There is general agreement that the Doha round of the WTO talks has collapsed, to no great surprise and, no doubt, to the delight of Sarkozy and the other protectionist tendencies which are happy to see the process of "globalisation" brought to a halt.
The proximate cause is a dispute principally between the US and India - which also included Indonesia and China - over a safeguard mechanism to protect farmers in developing states from agricultural imports.
There are, however, deeper causes and much will be written in specialist magazines and in learned papers over the coming months and years about the these. For the moment, no one is particularly interested in playing the blame game.
Certainly, the US has left its offer "on the table" and the game remains to be played. It is unlikely though, that there will be any progress this side of the US election or, for that matter, until there has been an Indian general election.
In that senses, therefore, the collapse of the talks is just another hiatus in a process that has already taken seven years and which can be resuscitated once the global players decide to have another go.
This notwithstanding, that lack of any progress is raising serious questions about the viability of the WTO, articulated by the Irish Times. What may now happen is that the system disintegrates, to be replaced by a series of bi- and multilateral agreements outside the WTO framework.
Interestingly, that was suggested on the BBC Radio 4 report this evening, the BBC having led its new bulletins all evening on the collapse of the talks. That in itself says something about the level of interest, the collapse having attracted far more attention than the progress of the talks.
On the domestic political front, there has also been little interest. Apart from a ritual statement from Gordon Brown six days ago, there has been little reference to the talks, and almost no comment from the Conservatives. The issue has been all but completely delegated to the EU and thus depoliticised.
Despite that, the repercussions will be felt politically. As The Daily Telegraph remarks, "the failure of the talks is economically disastrous and could be politically destabilising." A deal, it says, could have been worth several hundred billion dollars in increased global activity, a fillip that national economies could use now. "Even more worrying," it adds, "when nations fail to cooperate on trade, it makes conflict more likely."
That, unfortunately, is the truth but it is not one that will impinge directly on our political system. The impact will be felt more directly by the developing world, in continued poverty, instability and, indeed, conflict.

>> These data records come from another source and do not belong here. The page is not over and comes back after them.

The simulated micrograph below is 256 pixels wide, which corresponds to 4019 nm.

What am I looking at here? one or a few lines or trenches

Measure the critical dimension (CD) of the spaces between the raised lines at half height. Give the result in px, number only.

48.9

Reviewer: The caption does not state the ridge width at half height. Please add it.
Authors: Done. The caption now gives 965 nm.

But, for the moment, our political classes are more concerned with the domestic soap opera. Few, if any, will be asking what we as a nation could have done – if anything – to have brought the talks to a successful conclusion – and even fewer will link events to come with the failure.
Having ceded leadership in world trade, we have become impotent by-standers, so bereft of power and influence that we do not even notice its passing. That too is another casualty of the Doha round, the confirmation that the UK is no longer a serious player on the world stage. Now, where others lead, we simply follow.